Ethics Behavior

2:26 PM

Put yourself into the middle of a war, with a small child. Enemy troops have invaded your city, and you are with a group of 30 or so people. The baby starts to cry. If the baby continues to cry, the troops will find you and kill all 30 people. Do you kill the baby to save the other 29 people, or do you let the baby cry and, in essence, allow all 30 people to be killed? Are there any other options?

That's one of the subject I taken for this last semester in university, Business Ethics. Very challenging subject for me because of the questions. How will you answered?! What will you do?! And all that reflecting your ethical behavior. There's not right or wrong but grey area that exist... And here's another question we got for our first chapter.

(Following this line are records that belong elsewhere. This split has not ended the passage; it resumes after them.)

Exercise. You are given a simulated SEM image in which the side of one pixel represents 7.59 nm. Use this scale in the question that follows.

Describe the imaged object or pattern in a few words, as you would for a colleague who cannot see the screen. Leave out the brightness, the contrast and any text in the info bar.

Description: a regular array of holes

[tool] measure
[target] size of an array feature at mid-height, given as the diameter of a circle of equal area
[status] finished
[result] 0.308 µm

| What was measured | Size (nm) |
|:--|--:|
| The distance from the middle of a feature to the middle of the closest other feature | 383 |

          "In 1842, a ship struck an iceberg and more than 30 survivors were crowded into a lifeboat intended to hold 7. As a storm threatened, it became obvious that the lifeboat would have to be lightened if anyone were to survive. The captain reasoned that the right thing to do in this situation was to force some individuals to go over the side and drown. Such an action, he reasoned, was not unjust to those thrown overboard, for they would have drowned anyway. If he did nothing, however, he would be responsible for the deaths of those whom he could have saved. Some people opposed the captain's decision. They claimed that if nothing were done and everyone died as a result, no one would be responsible for these deaths. On the other hand, if the captain attempted to save some, he could do so only by killing others and their deaths would be his responsibility; this would be worse than doing nothing and letting all die. The captain rejected this reasoning. Since the only possibility for rescue required great efforts of rowing, the captain decided that the weakest would have to be sacrificed. In this situation it would be absurd, he thought, to decide by drawing lots who should be thrown overboard. As it turned out, after days of hard rowing, the survivors were rescued and the captain was tried for his action. If you had been on the jury, how would you have decided?"


That is the story, you are in a boat, and the boat can only take 7 people but it has 30 inside it, either some get off and die or everyone on the boat dies. If you're in charge how you make that decision? Would you willing to murder some people to save others? Or would you rather everyone died then face the guilt of killing so many people? Some will die for others VS everyone dies... it is really a hard decision to make. How you decide who can live and who will die?

Are the Captain qualify as a murderer because he killed them by throwing them from a safe boat to freezing icy water and some of them didn't even know how to swim? But isn't it also called self-defense because he killed those people as he knew keeping them alive would have ended his life as well? Murder or self-defense?

For me, I would done the same thing as the Captain. He tried his best to save some instead of letting everyone dies. And to survive you had to keep rowing and only strong people can survive at last. And one hidden meaning I interpret from this case is that, what separates the people on the boat and the people under the water. In this realistic world, only strong people survived.